Sometimes you read a statistic that makes you do a double take.
This is one: almost half of Germans don’t want Angela Merkel to serve a second term.
According to a survey for Bild newspaper, 48 per cent of people said they did not want Mrs Merkel to continue in office after the next German election, due to be held in 2017. In comparison, 44 per cent hoped she remained in power.
‘The Teflon Chancellor’? ‘Mummy Merkel’? Germany’s very own Iron Lady: the most powerful woman in the world? The unflappable leader who steered the European Union back to calmer waters, while keeping her own economy strong?
What's on earth is going on?
Just a few months ago, it seemed Angela Merkel could do no wrong. She was the cherished Chancellor – in the top job since 2005 and beloved back home in Germany, while seemingly bossing around the boked of the European Union on an international stage.
But, suddenly, her shine is beginning to tarnish.
You don’t have to look hard to find the reason why. Mrs Merkel’s decision to throw Germany’s doors open to refugees was the political equivalent of betting all your chips on red. It was always going to be a risky and potentially divisive move.
The German Chancellor is known for her cool, calm political calculation and strategy. Her policy on refugees, however, didn't seem to come from the head but the heart.

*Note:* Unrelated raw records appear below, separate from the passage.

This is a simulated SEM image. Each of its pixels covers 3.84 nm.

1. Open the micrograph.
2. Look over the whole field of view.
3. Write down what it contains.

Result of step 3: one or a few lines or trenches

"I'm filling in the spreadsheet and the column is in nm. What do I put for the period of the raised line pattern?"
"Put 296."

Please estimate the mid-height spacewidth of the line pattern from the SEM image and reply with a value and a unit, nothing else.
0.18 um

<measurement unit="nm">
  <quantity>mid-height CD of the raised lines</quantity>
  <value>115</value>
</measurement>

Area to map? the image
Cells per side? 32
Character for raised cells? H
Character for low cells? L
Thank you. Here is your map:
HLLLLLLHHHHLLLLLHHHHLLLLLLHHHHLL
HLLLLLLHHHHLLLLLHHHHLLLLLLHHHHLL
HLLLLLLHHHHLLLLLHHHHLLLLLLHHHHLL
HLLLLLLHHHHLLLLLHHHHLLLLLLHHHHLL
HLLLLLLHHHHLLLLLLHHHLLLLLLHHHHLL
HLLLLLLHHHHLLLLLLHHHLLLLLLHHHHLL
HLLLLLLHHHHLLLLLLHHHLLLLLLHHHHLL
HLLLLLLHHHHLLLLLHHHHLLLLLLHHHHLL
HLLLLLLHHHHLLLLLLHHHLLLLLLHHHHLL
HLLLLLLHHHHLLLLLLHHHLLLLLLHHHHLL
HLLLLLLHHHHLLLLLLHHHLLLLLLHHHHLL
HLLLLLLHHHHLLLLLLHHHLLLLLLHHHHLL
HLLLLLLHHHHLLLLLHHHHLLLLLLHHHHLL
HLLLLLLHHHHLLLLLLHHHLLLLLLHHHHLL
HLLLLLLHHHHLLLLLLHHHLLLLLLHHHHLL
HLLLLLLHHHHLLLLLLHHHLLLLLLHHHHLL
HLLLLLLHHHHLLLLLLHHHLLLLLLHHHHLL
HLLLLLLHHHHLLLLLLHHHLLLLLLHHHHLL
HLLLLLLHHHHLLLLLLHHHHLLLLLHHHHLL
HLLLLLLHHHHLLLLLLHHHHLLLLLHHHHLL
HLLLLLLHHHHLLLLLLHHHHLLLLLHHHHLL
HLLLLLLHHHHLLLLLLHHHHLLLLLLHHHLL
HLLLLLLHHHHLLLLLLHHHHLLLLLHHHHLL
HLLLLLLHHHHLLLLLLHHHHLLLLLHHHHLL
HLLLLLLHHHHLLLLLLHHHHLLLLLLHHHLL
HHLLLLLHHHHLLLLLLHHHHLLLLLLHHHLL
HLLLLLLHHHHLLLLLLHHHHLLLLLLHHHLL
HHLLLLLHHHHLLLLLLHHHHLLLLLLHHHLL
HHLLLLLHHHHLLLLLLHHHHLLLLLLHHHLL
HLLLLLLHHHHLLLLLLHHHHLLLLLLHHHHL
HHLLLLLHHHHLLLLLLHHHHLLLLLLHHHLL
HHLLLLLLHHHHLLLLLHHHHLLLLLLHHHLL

According to the latest surveys, 47 per cent of voters think she has handled the crisis badly, compared to just 40 per cent who think she made the right decisions.
At first it seemed the German public were fully behind Mrs Merkel’s open doors immigration policy, and her statement that Syrian migrants would automatically be granted asylum. Crowds of people welcomed refugees at train stations with open arms. Now, though, opposition seems to be growing.
Mrs Merkel has so far refused to back-down from her policy or impose a limit on the number of asylum seekers the country will take.
Some 950,000 are believed to have entered Germany this year – considerably more than the official government forecast of 800,000. The numbers, inevitably, will keep growing. In November alone a record 192,827 asylum seekers crossed into the country, according to border police figures.
An anti-immigration party staged a march in Berlin against migrant policies, with demonstrators chanting “Merkel must go” Credit: AP
Even Mrs Merkel’s own party is getting twitchy. Senior members of the Christian Democrats have tabled alternative proposals for debate at a party conference later this month, including restricting the numbers of asylum seekers allowed in. The Government has also been attempting to compensate for the number of people entering Germany by refusing asylum to all applicants from the Balkans and trying to deport failed claimants as quickly as possible.
At the beginning of the year it seemed nobody could knock Mrs Merkel from her perch at the pinnacle of German and European politics. Her party was even daring to dream of an overall majority in the 2017 election.
If the Bild poll is anything to go by, this now looks hopeful to say the least.
But it’s important to emphasise that it’s not all disaster for the German Chancellor.
There’s no obvious challenger waiting in the wings, and her party is comfortably ahead in the polls. The Christian Democrats are on 38 per cent compared to their nearest rival, the Social Democrats, on 25 per cent.
So she’s safe… for now.
But if this year of crisis has taught us anything, it’s that politics is a volatile and fickle business. Just ask Jeremy Corbyn.